The Salvation Army in Trinidad

Fourteen years after The Salvation Army “opened fire” in Kingston, Jamaica, it began its work in Trinidad in 1901. In another 14 years the Army became formally incorporated in 1915 by the Republic of Trinidad and Tobago.

The Trinidad and Tobago Division is headquartered in the nation’s capital city, Port-of-Spain, Trinidad. Among the Army’s corps and social services ministries are three kindergarten schools, a nursery daycare center, two hostel shelters, an eventide home and prisoner aftercare and probation programs.

The majority groups within the nation’s 1.2 million population are South Asian Indian (40 percent) and African (37 percent). The official language is English; other languages include Caribbean Hindustani, French, Spanish and Chinese. More than half the population is split between Roman Catholicism and Protestantism (26 percent each), followed by Hinduism (22 percent) and Muslim (six percent).

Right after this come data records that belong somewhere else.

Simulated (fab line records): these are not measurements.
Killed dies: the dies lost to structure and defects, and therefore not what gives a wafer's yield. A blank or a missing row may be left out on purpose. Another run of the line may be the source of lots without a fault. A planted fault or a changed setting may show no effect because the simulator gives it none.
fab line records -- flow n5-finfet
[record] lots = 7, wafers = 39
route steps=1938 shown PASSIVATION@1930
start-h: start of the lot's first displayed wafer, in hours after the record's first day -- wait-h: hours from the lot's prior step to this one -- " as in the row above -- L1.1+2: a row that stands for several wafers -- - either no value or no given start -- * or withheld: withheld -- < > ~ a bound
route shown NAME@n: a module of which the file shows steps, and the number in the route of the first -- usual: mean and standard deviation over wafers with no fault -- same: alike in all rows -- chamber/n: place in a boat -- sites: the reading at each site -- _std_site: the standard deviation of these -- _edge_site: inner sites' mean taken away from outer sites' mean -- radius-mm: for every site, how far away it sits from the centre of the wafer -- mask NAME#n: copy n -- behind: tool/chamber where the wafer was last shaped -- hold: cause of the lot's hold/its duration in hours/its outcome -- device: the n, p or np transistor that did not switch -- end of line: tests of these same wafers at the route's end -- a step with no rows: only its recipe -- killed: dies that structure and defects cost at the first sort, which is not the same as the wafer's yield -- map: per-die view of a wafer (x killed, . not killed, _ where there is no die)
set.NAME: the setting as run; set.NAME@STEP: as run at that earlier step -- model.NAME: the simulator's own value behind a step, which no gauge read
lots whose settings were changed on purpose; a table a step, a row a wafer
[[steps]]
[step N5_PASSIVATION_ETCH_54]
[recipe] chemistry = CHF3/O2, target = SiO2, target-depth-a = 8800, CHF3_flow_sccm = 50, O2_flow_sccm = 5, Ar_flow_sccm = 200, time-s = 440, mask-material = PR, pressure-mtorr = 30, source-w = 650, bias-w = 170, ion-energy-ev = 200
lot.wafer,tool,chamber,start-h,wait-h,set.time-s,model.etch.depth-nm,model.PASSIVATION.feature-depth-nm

First colonized by the Spanish, the islands came under British rule in the early 19th century. After slaves were emancipated in 1834, contract laborers from India were brought in to work in the sugar and cocoa industries. The discovery of oil on Trinidad in 1910 provided another important export. The country obtained its independence from Britain in 1962.

Slightly smaller than the state of Delaware, the two-island nation is one of the most prosperous in the Caribbean thanks largely to its petroleum and natural gas resources.  Trinidad’s PitchLake is the world’s largest natural reservoir of asphalt.

The country has earned a reputation as an excellent investment site for international businesses and serves as a regional financial center with a well-regulated and stable system. Other sectors targeted for increased investment and projected growth include tourism, agriculture, information and communications technology, and shipping.

In 2013, the government proclaimed an anti-trafficking law and established a counter-trafficking unit; the country is a destination and transit site for sex trafficking and/or forced labor of adults and children. The reported complicity of public officials in trafficking offenses is an obstacle.